In the post-”Inception” age of science fiction, there’s a new standard for philosophical, thought-provoking storytelling in big studio films of the genre. “The Adjustment Bureau,” the latest movie adaptation of one of legendary author Philip K. Dick’s short stories, not only lives up to this standard but even exceeds it in some regards as it asks the question, “Can free will overcome the power of fate?” Surprisingly, the film accomplishes the inconceivable feat of delivering a romantic adventure that’s actually — gasp! — intellectually-stimulating.
Hollywood everyman Matt Damon leads in another role for which he’s perfectly suited, as up-and-coming politician David Norris, a man destined for great things. Yet after losing the race for a seat in the senate, David’s overwhelming personal defeat shifts towards a hopeful future as he meets the girl of his dreams, Elise (Emily Blunt) — a brief encounter which inspires him to give the speech of his life.
But he was only supposed to see her once. When the Adjustment Bureau (a mysterious group of men in suits and fedoras who make sure everything happens according to “the plan”) fails to stop David from running into her again and falling for her, they must directly intervene with his life. David learns how these “adjusters” work — moving behind the scenes making sure everyone stays in line with the plan laid out for them. Unwilling to accept a life without the woman he loves, David devotes himself to diverging from his plan to instead be with Elise — a choice of free will that the fate-enforcing adjusters will do everything possible to prevent him from fulfilling.
Philip K. Dick adaptations have a spotty track record, from sci-fi at its provocative best (“Blade Runner,” “Minority Report”) to dumbed-down gimmickry (“Paycheck,” “Next”) and even absurd experimental oddity (“A Scanner Darkly”); thankfully this one falls squarely into the first category. Writer/director George Nolfi deftly integrates the unique love story into this world controlled by the Adjustment Bureau, raising profound questions that make viewers think while simultaneously providing character-driven escapist fare with a pleasant dose of humor, too.
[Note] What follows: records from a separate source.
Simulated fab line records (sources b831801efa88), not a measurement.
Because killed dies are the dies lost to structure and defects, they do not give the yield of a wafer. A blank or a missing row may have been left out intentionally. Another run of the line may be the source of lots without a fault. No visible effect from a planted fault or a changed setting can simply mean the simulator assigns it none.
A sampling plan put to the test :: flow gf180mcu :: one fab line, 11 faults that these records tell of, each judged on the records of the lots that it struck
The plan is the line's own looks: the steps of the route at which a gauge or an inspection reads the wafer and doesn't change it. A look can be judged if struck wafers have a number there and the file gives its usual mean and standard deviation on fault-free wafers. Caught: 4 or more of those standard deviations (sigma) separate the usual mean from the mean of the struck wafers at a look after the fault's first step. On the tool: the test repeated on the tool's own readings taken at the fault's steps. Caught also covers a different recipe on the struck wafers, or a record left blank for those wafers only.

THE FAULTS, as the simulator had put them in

Nolfi examines the totality of fate and the extent of our free will, the ripple effect that seemingly insignificant actions or decisions can cause and the search for love juxtaposed against the dream of success and achievement. It’s refreshing to experience such deep themes implemented into such a crowd-pleasing story. And while it feels like there are some inconsistencies in the plot early on, those are ironed out and make sense later, actually highlighting more of the numerous details which reveal how the world of the adjusters affects our own.
However, the very beginning of the movie feels trite and silly with a cliché montage and some wooden acting from the adjusters. David soon meets Elise though, and from that point on the sparks fly and it’s all smooth sailing. Damon has proven himself over and over again to be one of the most engaging and capable actors working today, always an immensely likable leading man. Here he brings his trademark charm, sensitivity and drive to light up the screen.
Blunt, on the other hand, tends to demonstrate commendable acting skill but lacks an appealing charisma in a number of her roles. But not to worry, here she radiates with a newfound warmth and elegance, and the dynamic chemistry between her and Damon turns out to be one of the most enjoyable aspects of the film.
The adjusters give pretty entertaining performances as well, despite being more mechanical characters. John Slattery of TV’s “Mad Men” leads the team following David, injecting just enough wit and personality into his assured authority to command respect but still make funny quips occasionally. Alternatively, David’s original adjuster Anthony Mackie plays the sympathetic enemy role, which he is unable to elevate beyond more than the nice wimp of the adjusters. It’s the intimidating Terence Stamp who fares best though, portraying the grizzled veteran in the bureau brought out of retirement to “fix” David’s case with ruthless efficiency.
Comparisons to “Inception” are to be expected due to some similarities between Damon’s character and Leonardo DiCaprio’s in that far more weighty thriller, but “The Adjustment Bureau” bears a lot more likeness to the “Matrix” series and the lesser-seen “The Box.” The adjusters move around the city using shortcut gateways provided by doors that can magically transport them all over town, a visual concept taken straight from “The Matrix Reloaded” but put to much better use here. This makes for several thrilling chase sequences that flow with suspenseful adrenaline and exhibit plenty of breathtaking locations around NYC, in addition to showcasing some dazzling cinematography and subtle but awesome special effects.
Smart, low-key sci-fi doesn’t get much more accessible than “The Adjustment Bureau.” Fascinating concepts, a compelling story and a developed world within it challenge the intellectual filmgoer, while a sweeping romance, strong characters and a quick pace can satisfy those simply looking for a worthy adjustment to their weekend plans.